Item 5.02 Departure of Directors or Certain Officers; Election of Directors;

Appointment of Certain Officers; Compensatory Arrangements of Certain

Officers.

As described under Item 5.07 of this Current Report on Form 8-K, on June 22, 2022, at the 2022 Annual General Meeting of Shareholders (the "Annual General Meeting") of Zai Lab Limited (the "Company"), the Company's shareholders approved the Zai Lab Limited 2022 Equity Incentive Plan (the "2022 Plan"), which was previously approved by the Company's Board of Directors (the "Board of Directors"), conditioned on and subject to the dual-primary listing of the Company on the Main Board of The Stock Exchange of Hong Kong Limited (the "Hong Kong Stock Exchange") becoming effective. The 2022 Plan is intended to replace the Zai Lab Limited 2017 Equity Incentive Plan (the "2017 Plan") and is substantially similar to the 2017 Plan, but reflects changes (i) to increase the number of shares reserved for issuance under our equity incentive plans, (ii) required or recommended by the Hong Kong Stock Exchange in connection with the Company's conversion to dual-primary listing status on the Hong Kong Stock Exchange, (iii) in connection with the recent share subdivision approved by the Company's shareholders and effected as of March 30, 2022, and (iv) in connection with updates to the U.S. Internal Revenue Code of 1986, as amended.

The 2022 Plan will become effective following the dual-primary listing of the Company on the Main Board of the Hong Kong Stock Exchange becoming effective, following which time no new grants will be made under the 2017 Plan or the Zai Lab Limited 2015 Omnibus Equity Incentive Plan (the "2015 Plan"). Awards already granted under the 2017 Plan or the 2015 Plan will remain in full force and effect pursuant to the terms and conditions of the 2017 Plan and 2015 Plan, respectively, as if the 2017 Plan and 2015 Plan had not been amended or terminated. The 2022 Plan will be subject to the requirements under Chapter 17 of the Rules Governing the Listing of Securities on The Stock Exchange of Hong Kong Limited ("HK Listing Rules"). The Company's officers and directors are among the persons eligible to receive awards under the 2022 Plan in accordance with the terms and conditions thereunder.

Additional information about the 2022 Plan is included in the Company's definitive proxy statement for the Annual General Meeting filed with the Securities and Exchange Commission on May 2, 2022 (the "Proxy Statement") under the caption "Proposal 11: Approval of the Zai Lab Limited 2022 Equity Incentive Plan, Conditioned on and Subject to the Dual-primary Listing of the Company on the Main Board of the Hong Kong Stock Exchange Becoming Effective," which summary is incorporated herein by reference. The foregoing description of the 2022 Plan is qualified by reference to the full text of the 2022 Plan, a copy of which is filed herewith as Exhibit 10.1 and is incorporated herein by reference.

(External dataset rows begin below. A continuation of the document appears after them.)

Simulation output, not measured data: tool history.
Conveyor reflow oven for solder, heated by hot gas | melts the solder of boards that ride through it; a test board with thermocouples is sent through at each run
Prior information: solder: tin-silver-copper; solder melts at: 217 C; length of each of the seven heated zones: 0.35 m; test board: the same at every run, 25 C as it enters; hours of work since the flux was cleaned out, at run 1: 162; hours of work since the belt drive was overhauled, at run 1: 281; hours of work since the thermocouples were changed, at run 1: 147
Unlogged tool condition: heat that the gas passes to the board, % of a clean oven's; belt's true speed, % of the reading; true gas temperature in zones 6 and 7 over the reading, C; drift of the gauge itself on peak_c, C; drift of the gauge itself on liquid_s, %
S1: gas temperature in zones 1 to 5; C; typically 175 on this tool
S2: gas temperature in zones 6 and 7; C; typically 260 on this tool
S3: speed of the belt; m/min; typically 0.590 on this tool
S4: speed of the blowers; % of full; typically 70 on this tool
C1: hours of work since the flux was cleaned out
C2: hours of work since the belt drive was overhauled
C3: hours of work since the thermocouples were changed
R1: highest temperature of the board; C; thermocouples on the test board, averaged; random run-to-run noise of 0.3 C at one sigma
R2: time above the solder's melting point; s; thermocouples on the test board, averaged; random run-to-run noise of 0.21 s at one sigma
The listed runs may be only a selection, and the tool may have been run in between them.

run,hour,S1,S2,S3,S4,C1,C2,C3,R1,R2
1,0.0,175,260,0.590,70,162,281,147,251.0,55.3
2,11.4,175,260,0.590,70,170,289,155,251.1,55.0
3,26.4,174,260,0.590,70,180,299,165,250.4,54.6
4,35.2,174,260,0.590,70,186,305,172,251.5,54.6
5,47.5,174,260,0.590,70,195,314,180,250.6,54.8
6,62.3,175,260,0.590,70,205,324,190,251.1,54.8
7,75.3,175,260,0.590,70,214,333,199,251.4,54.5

Item 5.03 Amendments to Articles of Incorporation or Bylaws; Change in Fiscal

Year.

As described under Item 5.07 of this Current Report on Form 8-K, on June 22, 2022, at the Annual General Meeting, the Company's shareholders approved amending and restating the Company's Fifth Amended and Restated Memorandum and Articles of Association (the "Current Articles") with the Sixth Amended and Restated Memorandum and Articles of Association (the "Amended Articles"), conditioned on and subject to the Company's conversion to dual-primary listing status on the Main Board of the Hong Kong Stock Exchange, to reflect changes required or recommended by the Hong Kong Stock Exchange in connection with the Company's conversion to dual-primary listing status on the Hong Kong Stock Exchange and the recent share subdivision approved by shareholders and effected as of March 30, 2022. The Amended Articles will become effective following the dual-primary listing of the Company on the Main Board of the Hong Kong Stock Exchange becoming effective.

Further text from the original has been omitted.